>
> Are you proposing a new JMM where legality of a justification order
> implies that a read returns the latest write? So you want to forbid the
> kind of compiler optimizations that lead to executions like the one in
> question?
>
No.
As pointed by Jeremy, "There is no notion that a read has to return the last
write to a given variable (in the justification order); this is because such
a notion would be too restrictive."
But will this be a redundant relaxation because the JMM allows both "a read
can see all the previous writes in the justification order" and prescient
reads. E.g., I restate the figure 2 example here:
initially, p==q, p.x==0
Thread 1:
m=p.x;
n=q.x;
o=p.x;
Thread 2:
p.x=3
May return m==o==0, n==3.
This execution is valid because we can have a justification order that does
not include a prescient read:
1. m=p.x; // reads initial write
2. p.x=3;
3. n=q.x; // reads write 2
4. o=p.x; // reads initial write
In this justification order, we use the property that a read can see all the
previous writes in the justification order.
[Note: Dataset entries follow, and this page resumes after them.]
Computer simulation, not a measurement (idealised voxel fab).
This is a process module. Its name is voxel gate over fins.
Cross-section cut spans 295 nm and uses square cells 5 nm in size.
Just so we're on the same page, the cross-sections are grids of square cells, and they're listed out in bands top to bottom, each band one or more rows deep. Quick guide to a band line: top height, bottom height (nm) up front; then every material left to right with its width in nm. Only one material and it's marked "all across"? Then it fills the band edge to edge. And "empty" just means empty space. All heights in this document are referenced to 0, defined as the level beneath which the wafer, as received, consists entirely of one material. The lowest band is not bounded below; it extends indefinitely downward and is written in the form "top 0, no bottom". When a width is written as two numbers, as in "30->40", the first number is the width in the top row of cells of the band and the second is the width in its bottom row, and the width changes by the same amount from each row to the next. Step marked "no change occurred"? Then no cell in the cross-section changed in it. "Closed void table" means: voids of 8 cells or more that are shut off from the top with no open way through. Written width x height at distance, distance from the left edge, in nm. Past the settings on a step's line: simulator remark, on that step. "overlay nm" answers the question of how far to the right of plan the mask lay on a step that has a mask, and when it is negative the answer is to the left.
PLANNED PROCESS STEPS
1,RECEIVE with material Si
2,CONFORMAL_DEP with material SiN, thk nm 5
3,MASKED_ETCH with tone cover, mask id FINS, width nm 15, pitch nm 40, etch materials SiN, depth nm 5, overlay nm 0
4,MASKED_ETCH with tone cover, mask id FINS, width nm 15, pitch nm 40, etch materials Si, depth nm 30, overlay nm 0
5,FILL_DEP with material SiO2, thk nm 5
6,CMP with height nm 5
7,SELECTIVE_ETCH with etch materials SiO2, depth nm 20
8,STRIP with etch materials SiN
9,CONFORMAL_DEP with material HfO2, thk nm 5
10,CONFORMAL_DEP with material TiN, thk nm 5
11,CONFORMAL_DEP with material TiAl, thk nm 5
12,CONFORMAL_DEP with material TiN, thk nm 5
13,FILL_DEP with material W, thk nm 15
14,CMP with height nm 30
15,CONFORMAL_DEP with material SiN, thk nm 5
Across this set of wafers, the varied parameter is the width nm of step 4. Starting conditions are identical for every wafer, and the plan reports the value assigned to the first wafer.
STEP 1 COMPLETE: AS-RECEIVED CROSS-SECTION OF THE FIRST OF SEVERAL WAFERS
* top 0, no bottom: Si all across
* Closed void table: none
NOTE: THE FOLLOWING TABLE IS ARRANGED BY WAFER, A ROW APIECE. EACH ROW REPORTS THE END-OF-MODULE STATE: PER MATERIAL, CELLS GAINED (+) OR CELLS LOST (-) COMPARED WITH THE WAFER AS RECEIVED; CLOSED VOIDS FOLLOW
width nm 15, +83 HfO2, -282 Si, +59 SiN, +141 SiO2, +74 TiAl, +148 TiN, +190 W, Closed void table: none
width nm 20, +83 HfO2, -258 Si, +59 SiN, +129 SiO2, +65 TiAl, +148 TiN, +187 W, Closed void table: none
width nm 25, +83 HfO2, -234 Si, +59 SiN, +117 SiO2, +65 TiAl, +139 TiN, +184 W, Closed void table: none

In addition, we can have another justification order that includes a
prescient read:
1. m=p.x; // reads initial write
4. o=p.x; // prescient read
2. p.x=3;
3. n=q.x; // reads write 2
The prescient read "o=p.x" can be justified because it would be
hb-consistent for the non-prescient read "o=p.x" to see the write seen by
the prescient read "o=p.x". And we do not use the property that a read can
see all the previous writes in the justification order. We only require that
a read sees the latest write.
So, is it possible to deduce that a modified JMM where a read can only see
the latest write in justification order is equivalent to the proposed JMM?